Valerie Weisler was having a moment of incredible validation: Last year, she had received a grant from a foundation for Jewish camps to be a teaching artist. She spent her summer traveling to camps, community centers, and synagogues in 13 states and in five countries, where she delighted in sharing her story of founding The Validation Project and working with young people on solving issues and problems they see in the world. In fact, the organization helps to turn their struggles into “teenage super powers.”
“Being able to see the work I do in such a hands-on way and to observe the kids react to it in front of me was absolutely amazing,” Valerie shares. “This was the first time that I was doing something with another group of young people every single day, and it reminded me of why I do this work.”
“This work” is in educating young people about their self-worth and then giving them the resources and support through her international organization to use it to address social justice issues, including bullying, discrimination, LGBTQ rights and religious identities. Impressively, The Validation Project now works with more than 6,000 teenagers in 105 countries through one-on-one mentoring and pro-kindness curriculum in 1,000 K-12 schools.
She started The Validation Project as a young teen who was bullied at school. After witnessing the bullying of a fellow high school student, she spoke aloud two words that changed his life—and hers: “You matter.” “One of the coolest things for me personally is that I started this at 14,” she shares. “I feel like it’s been with me through my entire adolescence and I’ve learned so much about myself along the way. My vision has also grown as I’ve realized more systemic issues that cause struggles for students, especially during their teenage years.”
Now seven years later and on the cusp of graduating from Muhlenberg College in Allentown, Pennsylvania, Valerie opens up about what’s next for her and the organization.
College collaborators: The Validation Project plans to launch a college fellowship program to enable students around the world to serve as official collaborators with the organization. An application will be available soon on the website.
More kindness and self-esteem: Valerie and her team are looking to introduce pro-kindness curriculum to even more K-12 students and to bring self-esteem workshops to middle school students. “Insecurities flare up at this age,” she says. “The idea is to create an active, supportive environment so kids know their self-worth and know how to use it for the good of other people as they grow older.”
Free transportation: As part of Valerie’s Education Advocacy studies at Muhlenberg College, her thesis explores the impact a lack of free transportation has on urban schools and its correlation with student education opportunities. “I believe it’s impeding their future and access to opportunities that might otherwise be available,” she says. “It also impacts what I’m doing with The Validation Project. I could have a chapter at a school, for example, but if a student can’t get to a meeting, that’s a roadblock.”
Summer at the museum: Valerie is proud to have been selected as a Truman Scholar. The national scholarship program chooses college students ready to dedicate their lives to public service and awards a grant of $30,000 toward graduate studies. As part of this, unless things change as a result of the current health crisis, Valerie plans to move to Washington, DC this summer to serve as an education intern at the National Children’s Museum.

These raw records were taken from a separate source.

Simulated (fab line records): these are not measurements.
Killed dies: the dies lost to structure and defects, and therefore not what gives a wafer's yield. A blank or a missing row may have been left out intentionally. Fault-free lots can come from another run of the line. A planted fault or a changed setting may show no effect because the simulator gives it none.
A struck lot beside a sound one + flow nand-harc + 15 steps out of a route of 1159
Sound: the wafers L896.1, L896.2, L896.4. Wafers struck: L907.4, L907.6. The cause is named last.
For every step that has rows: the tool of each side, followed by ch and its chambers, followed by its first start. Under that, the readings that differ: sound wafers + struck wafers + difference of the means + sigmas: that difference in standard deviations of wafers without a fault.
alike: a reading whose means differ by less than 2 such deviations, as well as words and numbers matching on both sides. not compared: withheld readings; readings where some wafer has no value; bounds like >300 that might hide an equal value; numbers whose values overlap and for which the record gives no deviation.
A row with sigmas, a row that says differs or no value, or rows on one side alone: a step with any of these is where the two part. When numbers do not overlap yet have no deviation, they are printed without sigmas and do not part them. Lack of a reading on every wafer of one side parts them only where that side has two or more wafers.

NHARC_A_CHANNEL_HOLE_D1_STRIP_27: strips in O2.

Mastering Ireland: Following her time in DC, Valerie plans to move to Northern Ireland, where she will study Children’s Rights as part of a master’s degree program at Queen’s University Belfast. “My work leading this organization has made me realize I want to dedicate my life to children’s rights,” she says. “I ultimately want to fundraise enough so that I can come back to the U.S. and lead The Validation Project full time.” Since part of Valerie’s master’s program focuses on public policy research and design, she is also hoping to use what she learns to develop a think tank. This would enable students to turn to The Validation Project with their issues. It will also allow the organization to have policymakers and lawyers available to collaborate.
“If someone told me this was going to be as big as it is now back then, I probably would have been too afraid to start it,” says Valerie. “You truly never know what your ideas will become; the world is your kosher oyster and there’s power in that. I try to relay that message to all the students I work with.”
Back to Her Roots
When Valerie, a USY and Ramah alumna, was recently honored with the USCJ Cardin Award, she felt like she had connected with her roots. “This is where everything started for me,” she says. “My Jewish identity has played a huge role in my belief in myself and the work I do. I joined USY in 6th grade and fell in love with it. To be honored by the parent organization of the program that gave me validation for the first time is incredible.”